According to findings from The Cloud Industry Forum, almost nine in ten (89%) businesses are fully immersed in one cloud-based service or another, with adoption levels continuing to rise. For the first time in the cloud’s history, cloud infrastructure receives almost a fifth of businesses’ total IT budgets (19%), surpassing on-premise and legacy expenditure by 18%.
One of the biggest lessons learnt throughout this journey is that the cloud is different – and it had to be. The giants that created the platforms wanted to attract the masses, and they wouldn’t have been half as successful if they were simply recreating the customer’s environment on a cheaper tin. Innovation was key.
And so, the journey began. Customers dipped their collective toes in, and then, once confidence was achieved, implemented a cloud-first policy that completely transformed their IT practice.
But, what if you’re not there yet? It’s definitely healthy to look back at the lessons learnt from those who bravely stepped out of the sanctuary of their own data centre and put their prized possessions into someone else’s hands. This wasn’t sitting and worrying about your child’s first ever sleepover; this was sending them away on an indefinite exchange trip.
Connectivity is key in the first step to the cloud
You are effectively breaking the perimeter for the first time and allowing a path to and from your data centre. Things were simpler with that wall in place. You controlled everything, including the ability to watch and monitor the behaviour of your infrastructure at any given time of day or night.
One of the first observations regarding traffic management was that not all routes to the cloud are equal. Some connections gave basic connectivity only. This was a shock to some who not only were used to monitoring traffic, but also shaping it for priority during peak times. Having the ability to assign more bandwidth to mission-critical apps was a given and, even though it is possible to do it in the cloud, not being able to do this between your two locations was a problem.
Fortunately, there are some firewall technologies that allow for on-premise behaviour of traffic management to be consistent across the link between HQ, the cloud, and multiple cloud vendor platforms. This is an important area to consider when acknowledging the cloud, as it is a good example of this maturing.

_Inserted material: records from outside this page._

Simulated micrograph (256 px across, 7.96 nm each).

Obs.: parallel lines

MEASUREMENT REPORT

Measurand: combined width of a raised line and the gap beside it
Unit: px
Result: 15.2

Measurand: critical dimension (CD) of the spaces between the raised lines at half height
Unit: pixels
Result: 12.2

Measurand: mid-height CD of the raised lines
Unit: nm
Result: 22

If we dig deeper into other areas that caused confidence to increase, the vendors themselves were a contributing factor by adapting their own portfolios to be cloud-capable. Vendors started to realise that it wasn’t realistic simply to deploy their on-premise solutions in a software fashion on the cloud. There were many features that weren’t required or simply didn’t work: a new approach was needed. As the cloud architecture evolves, a new form of tool is becoming available that can monitor things from the inside.
Here, the cloud generation of products was born.
Why would this be important? We talked about areas of the cloud that are different to on-premise and the evolving steps that have occurred. One of the slower areas keeping pace is the general knowledge of cloud-based platforms within organisations. In this era of constant attacks and zero-day threats, this is a big concern. Gartner have said that 80% of future cloud breaches will be due to customer misconfiguration, mismanaged credentials, or insider theft – not cloud provider vulnerabilities. Having a comprehensive view of your infrastructure is vital.
The cloud generation demands the next wave of management options and sitting ‘inside’ – as opposed to ‘outside’ – the cloud’s walls. This will enable your shiny new engine not only to perform just as they said it would, but also help keep you one step ahead of the bad guys.
One of the attractions of the cloud is developer freedom. This is because the cloud gives developers the ability to test and deploy at lightning speed. CISOs, however, find this much less attractive. Though developers don’t want to be tied to a strict process, CISOs struggle to get the visibility they need when cloud instances are spun up by individuals or groups. The cloud separates the two: developers want to build fast and CISOs want to stay secure.
Likewise, current SIEM tools are important and can offer great reporting at incredible speeds. However, speed in this area is not always the only thing you need. If a tool reports back quickly on a wealth of issues with suggestions of areas to address for resolution, you then not only have to factor in the time for these fixes, but also have to figure out if you have the knowledge to address them.
The cloud is an enabler, and choosing a platform that offers visibility, reporting, and automatic remediation will free up specialised resources to concentrate on other benefits that the cloud offers.